It's funny, I look back on my life and the things I've done, and I can say I am absolutely, amazingly, happy. My life is also completely different from what I imagined it would be.
I remember being obsessed with boys in school, well any boy, and thinking it was the end of the world if they didn't "love" me back. I remember making a fool of myself because I was always so unsure of everything. What people thought of me back then was such a huge part of who I was then. Trying to wear the right thing, say the right thing, look a certain way....
I hurt people without thinking, I said things I didn't mean. I wish I could go back and apologize to some people. I used to think that I knew what I wanted in life and I would do anything to get that.
But then slowly my world turned upside down. Nothing was in my control. My life, my health, my freedom to be me. I wasn't allowed to become my own person, I realized that the person I was becoming was a person that not only did I dislike but I resented the people who influenced me to be that person.

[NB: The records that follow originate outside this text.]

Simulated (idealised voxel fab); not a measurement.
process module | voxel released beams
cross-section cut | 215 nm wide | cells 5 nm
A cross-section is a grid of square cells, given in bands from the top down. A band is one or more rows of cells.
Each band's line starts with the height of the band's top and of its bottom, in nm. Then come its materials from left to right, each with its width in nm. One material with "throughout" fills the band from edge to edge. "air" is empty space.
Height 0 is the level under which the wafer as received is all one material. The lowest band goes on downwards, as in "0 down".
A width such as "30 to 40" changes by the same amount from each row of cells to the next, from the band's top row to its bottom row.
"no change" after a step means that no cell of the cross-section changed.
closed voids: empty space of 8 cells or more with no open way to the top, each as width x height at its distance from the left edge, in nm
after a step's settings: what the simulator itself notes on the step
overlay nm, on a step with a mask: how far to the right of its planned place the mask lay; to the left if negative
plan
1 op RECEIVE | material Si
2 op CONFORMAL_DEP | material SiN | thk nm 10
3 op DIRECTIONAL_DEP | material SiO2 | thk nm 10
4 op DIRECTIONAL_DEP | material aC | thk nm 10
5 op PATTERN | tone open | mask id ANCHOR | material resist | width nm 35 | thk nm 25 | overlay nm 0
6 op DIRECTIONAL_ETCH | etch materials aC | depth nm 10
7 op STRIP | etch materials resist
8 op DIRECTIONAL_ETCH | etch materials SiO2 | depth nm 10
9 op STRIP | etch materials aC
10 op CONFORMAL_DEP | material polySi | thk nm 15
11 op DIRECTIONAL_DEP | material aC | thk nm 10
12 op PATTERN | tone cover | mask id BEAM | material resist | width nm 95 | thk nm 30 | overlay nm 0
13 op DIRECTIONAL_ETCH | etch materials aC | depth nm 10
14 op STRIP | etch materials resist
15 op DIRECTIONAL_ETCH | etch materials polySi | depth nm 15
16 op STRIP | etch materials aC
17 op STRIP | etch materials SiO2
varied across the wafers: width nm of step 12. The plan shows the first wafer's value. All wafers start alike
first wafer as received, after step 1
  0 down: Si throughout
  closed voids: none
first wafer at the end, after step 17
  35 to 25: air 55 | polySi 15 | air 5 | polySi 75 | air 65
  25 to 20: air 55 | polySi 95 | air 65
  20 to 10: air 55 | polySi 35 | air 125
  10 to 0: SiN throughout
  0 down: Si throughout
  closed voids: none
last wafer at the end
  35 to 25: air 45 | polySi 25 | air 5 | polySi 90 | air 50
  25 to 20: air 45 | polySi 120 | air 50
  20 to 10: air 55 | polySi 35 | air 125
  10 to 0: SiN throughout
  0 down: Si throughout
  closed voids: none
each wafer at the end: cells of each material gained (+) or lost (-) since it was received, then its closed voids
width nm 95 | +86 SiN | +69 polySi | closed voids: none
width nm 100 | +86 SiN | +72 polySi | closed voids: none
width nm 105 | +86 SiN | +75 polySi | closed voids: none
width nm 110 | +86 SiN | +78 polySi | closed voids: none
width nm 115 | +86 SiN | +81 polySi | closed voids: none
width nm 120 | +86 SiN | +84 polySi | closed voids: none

Slowly over the last six years or so I have struggled to become a person I like. A person who is proud of the things she does and says. I can finally admit I'm a good mother, a good friend. A good wife. I feel like I can be the person I always wanted to be, without religion, without approval.
It's strange to know that in 10 years I will sit down and read this and say I didn't know a thing. I hope by then I have figured the rest out or I'm at least on my way. Until then I just look forward to life with my family and the journey of discovering who I will be.